The line integral ∫_C F · dr integrates a vector field along a curve. Parametrically: ∫_C F · dr = ∫_a^b F(r(t)) · r'(t) dt. This represents work done by force F along the path.
A line integral of a vector field asks: what is the cumulative effect of the field along a given path? The key idea is that at each point on the path, only the component of the field in the direction of travel matters. You are essentially asking how much the field "goes along with" the motion at each step, then adding it all up.

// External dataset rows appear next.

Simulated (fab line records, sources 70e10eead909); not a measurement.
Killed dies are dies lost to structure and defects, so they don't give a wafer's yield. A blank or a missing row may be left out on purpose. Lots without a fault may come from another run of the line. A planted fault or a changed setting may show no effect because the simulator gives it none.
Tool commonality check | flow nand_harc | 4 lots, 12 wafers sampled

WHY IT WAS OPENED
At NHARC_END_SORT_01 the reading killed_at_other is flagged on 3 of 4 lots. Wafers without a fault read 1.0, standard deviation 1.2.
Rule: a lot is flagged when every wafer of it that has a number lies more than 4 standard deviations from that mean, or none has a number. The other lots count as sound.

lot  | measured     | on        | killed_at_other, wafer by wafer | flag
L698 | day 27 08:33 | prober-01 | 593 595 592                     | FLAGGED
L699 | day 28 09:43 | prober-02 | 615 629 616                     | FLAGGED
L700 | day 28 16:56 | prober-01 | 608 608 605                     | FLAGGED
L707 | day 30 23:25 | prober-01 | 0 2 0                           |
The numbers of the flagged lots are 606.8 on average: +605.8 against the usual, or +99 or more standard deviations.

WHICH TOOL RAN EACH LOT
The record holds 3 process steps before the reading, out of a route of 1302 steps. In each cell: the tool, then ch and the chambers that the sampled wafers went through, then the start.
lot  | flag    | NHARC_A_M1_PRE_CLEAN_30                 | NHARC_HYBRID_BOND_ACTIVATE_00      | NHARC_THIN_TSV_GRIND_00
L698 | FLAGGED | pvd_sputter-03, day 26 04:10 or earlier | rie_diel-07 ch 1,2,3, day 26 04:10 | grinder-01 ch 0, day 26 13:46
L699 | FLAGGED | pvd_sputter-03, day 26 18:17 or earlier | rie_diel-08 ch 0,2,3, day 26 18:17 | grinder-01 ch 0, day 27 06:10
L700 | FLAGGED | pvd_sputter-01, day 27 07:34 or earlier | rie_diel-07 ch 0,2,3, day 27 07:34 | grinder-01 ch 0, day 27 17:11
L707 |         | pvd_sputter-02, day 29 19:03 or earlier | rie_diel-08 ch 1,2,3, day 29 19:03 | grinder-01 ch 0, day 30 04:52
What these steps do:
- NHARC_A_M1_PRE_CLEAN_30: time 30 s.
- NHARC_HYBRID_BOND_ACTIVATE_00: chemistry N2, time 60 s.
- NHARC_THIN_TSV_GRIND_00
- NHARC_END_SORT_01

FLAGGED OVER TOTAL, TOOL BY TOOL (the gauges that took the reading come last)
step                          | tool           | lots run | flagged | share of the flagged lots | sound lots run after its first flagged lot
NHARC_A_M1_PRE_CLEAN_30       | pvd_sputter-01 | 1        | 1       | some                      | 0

The formal setup is: parametrize the curve C by r(t) = ⟨x(t), y(t), z(t)⟩ for t ∈ [a, b]. The tangent vector r'(t) points in the direction of travel and has magnitude equal to the speed. The line integral is then ∫_C F · dr = ∫_a^b F(r(t)) · r'(t) dt. The dot product F(r(t)) · r'(t) extracts the component of F along the curve at each t — contributions where F aligns with the path are positive, where F opposes the path are negative, and where F is perpendicular the contribution is zero.
The most important physical interpretation is work. If F is a force field and a particle travels along C, the work done by F is exactly ∫_C F · dr. This makes intuitive sense: when you push an object in the direction it is already moving, you do positive work; when you push against its motion, you do negative work; when you push perpendicular to motion (like a normal force), you do no work. The dot product captures all three cases simultaneously.
Orientation matters crucially. The line integral is sensitive to which direction you traverse the path: ∫_{−C} F · dr = −∫_C F · dr, where −C is the same curve traversed backward. This is the opposite of line integrals of scalar functions (which are orientation-independent). It also sets up one of the most important concepts to come — conservative fields, where ∫_C F · dr depends only on the endpoints, not the path taken.